Growing in the faith, growing as a writer. By Andrew J Chamberlain

Here’s a question for you: can you remember all of the lessons you’ve learnt as a Christian?

Unless you made a commitment to Jesus five minutes ago, the answer is almost certainly ‘No’.

So let me ask you a different question: are you aware of how you have matured as a Christian over time?

Perhaps you can answer ‘Yes’ to this one. The difference between these questions is that one focuses on the  individual experiences we’ve had as Christians; the other looks at the overall impact of all of those experiences over time, and it's that overall impact that makes us who we are as Christians.

You may have heard thousands of sermons and bible readings, and received countless snippets of advice during your Christian life. No single experience will have presented the totality of the Christian faith is to you. Some of the things we hear, especially scripture, might sum up large parts of what we aim for as Christians; and occasionally we might receive wise counsel that will help us keep a steady course in our lives. Timely bits of wisdom that are important for the moment like, “just check back with God about this career move before you commit to it,” or one of my favourites: “of course Fred is wrong and you are right, but being right isn’t the most important thing in church life.”
Each of these lessons is valuable; but what is more valuable is the fact that they don’t just help us in themselves, when we take them together they point to something more. Each experience teaches us one thing, but the sum of them teaches us something else again.

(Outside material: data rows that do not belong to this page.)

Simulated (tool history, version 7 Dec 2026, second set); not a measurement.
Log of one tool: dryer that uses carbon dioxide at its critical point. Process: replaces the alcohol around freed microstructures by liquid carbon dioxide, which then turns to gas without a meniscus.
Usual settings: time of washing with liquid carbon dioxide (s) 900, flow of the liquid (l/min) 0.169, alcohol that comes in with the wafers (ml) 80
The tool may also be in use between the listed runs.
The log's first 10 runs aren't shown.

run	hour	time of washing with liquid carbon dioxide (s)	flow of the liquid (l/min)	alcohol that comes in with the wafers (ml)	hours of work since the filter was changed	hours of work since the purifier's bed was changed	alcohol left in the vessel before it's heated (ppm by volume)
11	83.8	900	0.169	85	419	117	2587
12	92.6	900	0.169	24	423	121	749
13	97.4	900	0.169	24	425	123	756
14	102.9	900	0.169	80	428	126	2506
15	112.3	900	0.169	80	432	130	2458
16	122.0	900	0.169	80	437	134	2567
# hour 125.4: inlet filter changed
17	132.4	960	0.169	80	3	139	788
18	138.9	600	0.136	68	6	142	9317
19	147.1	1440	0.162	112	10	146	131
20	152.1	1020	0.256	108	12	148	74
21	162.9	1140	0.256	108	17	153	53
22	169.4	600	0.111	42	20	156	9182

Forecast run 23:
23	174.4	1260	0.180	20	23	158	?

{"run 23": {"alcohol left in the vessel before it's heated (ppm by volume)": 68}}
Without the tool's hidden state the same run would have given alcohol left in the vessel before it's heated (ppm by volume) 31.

Now this process - call it discipleship, spiritual development, or whatever - is mirrored in our development as writers. Last month, my fellow blogger Fiona Lloyd talked about the barrage of advice she got from people when her son was born. It’s the same for us as writers, we will get advice from all directions. Some of it will seem contradictory (some of it will be contradictory!) but when all of this advice is taken together, it should have a particular value as a whole.

So, if you feel overwhelmed by all the advice you get as a writer, it might be useful to liken it to the advice you receive as a Christian. It’s hard work bringing all of the disparate bits of wisdom together, but over time - and it does take time - a pattern will emerge. As we apply ourselves to the teachings of the Christian faith, we gradually mature as Christians. So also, as we apply the lessons we learn about the craft of creative writing, in all its dimensions, so that whole process gradually makes us better writers.

As with discipleship, it can be a slow process, and it occurs in seasons; but we are right to be encouraged because just as this process will grow us as Christians, so the same process of thinking and learning and applying the lessons will grow us as writers.

Andrew J Chamberlain is a writer, speaker, and creative writing tutor. He is the presenter of The Creative Writer's Toolbelt a podcast that offers practical, accessible advice on the craft. Andrew has worked on a number of ghost-writing collaborations for Authentic Media, including the bestselling 'Once an Addict' with Barry Woodward. He has also self-published a number of science fiction short stories. Andrew will be speaking at the Lakes Writing Course this November.


  1. This is so true Andrew :) I really like the part about the sum of all your experiences with life/writing pointing to something more.It's so fundamental but so easy to crazily forget. Great post. Thank you.